# Some strange ideas on here......



## bully (Jul 13, 2011)

Not Martial talk, here:

http://happehtheory.com/HappehKungFu/category/science-and-kung-fu/

Had a quick look around, the science and kung fu interested me until I went down to part 5 and saw the Tan sau theory. It is almost comical.

I didnt bother reading much more but may take a look around when I have some time to waste lol.


----------



## mook jong man (Jul 13, 2011)

What a load of *****.

Hey did you see the comments section on the side where he put up a post saying " Why asians are better at kung fu than caucasians"

The bloke is a knob.


----------



## bully (Jul 13, 2011)

Total knob, it gets on my nerve as shizen like that give us even more of a bad name than we already have. He claims to have studied WC for 5 years then got ridiculed by other CMA instructors. I bet he did if he peddled that ****.


----------



## clfsean (Jul 13, 2011)

I can't get to the site from the office, but if it's who I think it is... only have ever seen one "happeh"... he's a professional level troll. 

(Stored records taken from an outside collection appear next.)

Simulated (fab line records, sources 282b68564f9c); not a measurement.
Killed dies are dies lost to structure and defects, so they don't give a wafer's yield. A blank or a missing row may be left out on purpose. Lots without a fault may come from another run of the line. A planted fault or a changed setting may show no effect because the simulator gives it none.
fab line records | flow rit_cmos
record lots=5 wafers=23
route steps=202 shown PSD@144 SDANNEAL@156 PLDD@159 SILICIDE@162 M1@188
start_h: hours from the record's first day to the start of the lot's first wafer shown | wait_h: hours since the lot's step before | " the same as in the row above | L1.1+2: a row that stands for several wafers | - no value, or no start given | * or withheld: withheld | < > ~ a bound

Raised all sorts of fuss at another forum I visit. His whole essence of being is to raise a ruckus & watch people loose their collective minds with his drivel. 

Pay him no mind.


----------



## bully (Jul 13, 2011)

Cheers for the info Sean, I ony posted it for the lols and it makes hilarious reading. Must have taken time to set all that up too, bloke should do some charity work or something if he hasn't got anything better to do.


----------



## askinghands (Jul 15, 2011)

I guess none of you took physics or trigonometry in college..... While it's obvious that his examples, like the tan positioning for parrying or the leaning back in slt, are beginners misunderstandings, he was pretty spot on science wise.  You just have to use the old noggin and think about correct WC when reading.  I found it interesting to be honest with you.  An open questioning mind is the path to knowledge.....


----------



## mook jong man (Jul 15, 2011)

askinghands said:


> I guess none of you took physics or trigonometry in college..... While it's obvious that his examples, like the tan positioning for parrying or the leaning back in slt, are beginners misunderstandings, he was pretty spot on science wise.  You just have to use the old noggin and think about correct WC when reading.  I found it interesting to be honest with you.  An open questioning mind is the path to knowledge.....


We are not talking about the science , everybody knows Wing Chun is chock full of triangles and circles , he is not stating anything new or revolutionary there.It's the other stuff on there that is quite ludicrous , he's got a picture on there of a woman about to have a piss and he thinks that is similar to the Wing Chun stance not to mention the other crap that borders on racism where he states that Caucasians can never be as good as Asians at Kung Fu.Wing Chun can well do without morons like this trying to promote it , I stand by my original statement the bloke is a knob.


----------



## clfsean (Jul 15, 2011)

Yeah I just looked at the site now from home. 

I don't practice WC... but the guy's a schmuck. He has some interesting ideas. That's it. The rest of it is trying to rationalize & set boundaries/ideas/rules on something that in it's most organic form... has none of that.


----------



## mook jong man (Jul 15, 2011)

clfsean said:


> Yeah I just looked at the site now from home.
> 
> *I don't practice WC*... but the guy's a schmuck. He has some interesting ideas. That's it. The rest of it is trying to rationalize & set boundaries/ideas/rules on something that in it's most organic form... has none of that.



No you don't practice Wing Chun , but from what I have read of your posts you are a wealth of CMA knowledge and your input is always welcome.


----------



## clfsean (Jul 15, 2011)

mook jong man said:


> No you don't practice Wing Chun , but from what I have read of your posts you are a wealth of CMA knowledge and your input is always welcome.



Thanks boss!! I know a little & have a little skill. I try to listen & share when I can.


----------



## Haris Lamboo Faisal (Jul 15, 2011)

He say's the human body is three dimensional lulz.


----------



## bully (Jul 16, 2011)

askinghands said:


> I guess* none of you took physics or trigonometry in college*..... While it's obvious that his examples, like the tan positioning for parrying or the leaning back in slt, are beginners misunderstandings, he was pretty spot on science wise. You just have to use the old noggin and think about correct WC when reading. I found it interesting to be honest with you. An open questioning mind is the path to knowledge.....



Yes thanks I did, as a tech I used it in my job daily. 

It is well documented about triangles etc and WC, nothing that new here. The casual racism on the site is laughable.


Is the Tan blocking the "hook" not the wrong arm? should he not be using the right arm rather than the left to block so he doesnt have to go across himself to strike again?


----------